In order properly to understand the Mishna, and to avoid tedious repetitions, it is necessary to commence with the explanation of certain general principles and technical expressions predominating in the text.

Wherever throughout the Mishna the expression guilty, culpable (Hayabh), or free (Patur) is used, the meaning of the former (guilty) is that the transgressor acting unintentionally must bring the sin-offering prescribed in the law; of the second expression (free), that the accused is absolved from punishment.

If through the performance of an unprohibited act some other (prohibited) occupation is inadvertently entered upon, it constitutes no offence, providing the latter is not done intentionally nor the lawful occupation entered upon with the covert purpose of making it serve as a subterfuge to do that which is prohibited.

In the degrees of violation the nature of the occupation must be considered, as various kinds of labor may be required to perform and complete one act, and thus the offender may become amenable to several penalties. On the other hand, the rule is laid down that such occupations as only destroy, but do not serve an end in view, do not involve culpability (in the rigorous sense of the word); nor yet does work which is but imperfectly or incompletely performed involve culpability.

The prohibition to carry or convey any object from one place to another, which in Chap. I., § 1, of this treatise is called "Yetziath (Ha) Shabbath" (which means transfer on the Sabbath) and forms the thirty-ninth of the principal acts of labor, requires particular attention and explanation from the complexity of cases to which it gives rise. All space was by the Tanaim divided into four distinct kinds of premises, explained in the Gemara of this chapter. When in the text of the Mishna the question is about carrying and conveying from one place to another, it does not apply to the "free place," as that is subject to no jurisdiction. Moreover, the open air above private property has no legal limitation, whereas that over public property or unclaimed ground (carmelith) only belongs thereto to the height of ten spans (see explanation of the Gemara). The carrying or conveying from one kind of premises to another does not constitute a complete or perfect act, unless the same person who takes a thing from the place it occupies deposits it in another place.

The tracts Sabbath and Erubhin will contain the laws for the observance of rest on Sabbath, and these laws can be divided into two separate parts. Firstly, the part prohibiting labor on the Sabbath day, at the same time defining what is to be termed labor and what does not constitute an act of labor; and secondly, the part ordaining how the day is to be sanctified and distinguished from a week-day in the manner of eating, drinking, dress, lighting of candles in honor of the Sabbath, and incidentally the lighting of candles in honor of the festival of 'Hanukah (the Maccabees).

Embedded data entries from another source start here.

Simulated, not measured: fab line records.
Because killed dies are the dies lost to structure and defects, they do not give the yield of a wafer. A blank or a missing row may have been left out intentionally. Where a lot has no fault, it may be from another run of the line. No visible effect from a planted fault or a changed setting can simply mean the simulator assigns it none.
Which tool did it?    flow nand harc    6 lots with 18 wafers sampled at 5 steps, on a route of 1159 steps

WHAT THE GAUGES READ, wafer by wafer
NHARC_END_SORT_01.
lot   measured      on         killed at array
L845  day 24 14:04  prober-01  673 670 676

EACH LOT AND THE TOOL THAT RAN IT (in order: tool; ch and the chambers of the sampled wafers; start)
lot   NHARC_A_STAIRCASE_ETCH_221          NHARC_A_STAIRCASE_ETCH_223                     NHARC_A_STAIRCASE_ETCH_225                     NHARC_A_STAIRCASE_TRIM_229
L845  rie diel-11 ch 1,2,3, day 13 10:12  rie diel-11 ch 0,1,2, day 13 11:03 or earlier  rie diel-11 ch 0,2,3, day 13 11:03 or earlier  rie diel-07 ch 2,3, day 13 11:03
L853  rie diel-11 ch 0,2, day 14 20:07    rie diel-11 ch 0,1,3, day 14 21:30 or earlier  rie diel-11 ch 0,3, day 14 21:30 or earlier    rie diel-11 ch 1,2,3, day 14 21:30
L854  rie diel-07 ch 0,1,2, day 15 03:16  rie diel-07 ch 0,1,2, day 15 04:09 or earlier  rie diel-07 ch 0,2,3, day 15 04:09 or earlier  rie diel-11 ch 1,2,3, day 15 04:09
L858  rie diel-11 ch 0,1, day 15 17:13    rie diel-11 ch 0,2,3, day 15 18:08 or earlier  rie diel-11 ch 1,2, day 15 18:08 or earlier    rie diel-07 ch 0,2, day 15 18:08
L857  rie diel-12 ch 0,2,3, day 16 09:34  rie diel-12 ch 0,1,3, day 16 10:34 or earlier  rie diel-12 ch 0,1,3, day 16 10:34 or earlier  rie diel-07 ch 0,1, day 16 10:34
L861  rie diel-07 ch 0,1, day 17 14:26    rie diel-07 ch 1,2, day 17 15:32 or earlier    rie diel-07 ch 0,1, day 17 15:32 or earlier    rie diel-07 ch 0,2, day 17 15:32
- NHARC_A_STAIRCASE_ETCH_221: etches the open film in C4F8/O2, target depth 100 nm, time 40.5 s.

It has been proven that the seventh day kept holy by the Jews was also in ancient times the general day of rest among other nations, 1 and was usually spent by the people of those days in much the same way as it is spent now, wherever local laws do not restrict buying and selling, namely: In the forenoon prayers were recited and the necessities of life for the day were bought, while the afternoon was devoted to pleasure-seeking, merrymaking, visiting, and so forth. The Jews living prior to the time of Ezra and Nehemiah, and even during the latter's régime, were wont to spend the Sabbath in the same manner as their pagan neighbors. It was this fact that caused the sages of Nehemiah's time to fear that should the Jews, who were always in the minority as compared with other nations, continue this method of keeping the Sabbath and join in the merrymaking and pleasures of their neighbors, mingling freely with their sons and daughters, assimilation was almost inevitable, especially as the Jewish race was scattered over all the known world and was nowhere in very large numbers.

The sages then devised means to keep the Jew from mingling with the Gentile and from participating in the pleasures and carousals of his neighbors. This can be seen from Nehemiah, xiii. 1-26: "In those days saw I in Judah some treading wine-presses on the Sabbath," etc. "In those days also saw I Jews that had married wives of Ashdod, of Ammon, and of Moab," etc. "Ye shall not give your daughters unto their sons nor take their daughters unto your sons, or for yourselves." Thus we see that Nehemiah began by prohibiting traffic and the carrying of burdens on the Sabbath [ibid. xiii. 19] and ended by prohibiting intermarriage with foreign women. About this time also another prophet, the second Isaiah--who, though not possessing the temporal power of Nehemiah, was gifted with that persuasive eloquence that appealed to the heart--preached against indulging in pleasures on the Sabbath day. He says [Isaiah, lviii. 13-14]: "If thou turn away thy foot from the Sabbath" (meaning if thou keep away from drinking-places, dancing-houses, etc., on the Sabbath and follow not the custom of other nations), "and call the Sabbath a delight" (meaning the rest on the Sabbath shall constitute thy pleasure), "the holy of the Lord, honorable; and shalt honor him, not doing thine own ways, nor finding thine own pleasure, nor speaking thine own words. Then shalt thou delight thyself in the Lord; and I will cause thee to ride the high places of the earth, and feed thee with the heritage of Jacob thy father; for the mouth of the Lord hath spoken it." (The inference is very plain. The prophet wishes to impress the Jew with the fact that the Lord will reward those with the heritage of Jacob who have kept away from mingling with the pleasures of other nations. Read ibid. lvii., especially verses 10, 11, and 12.)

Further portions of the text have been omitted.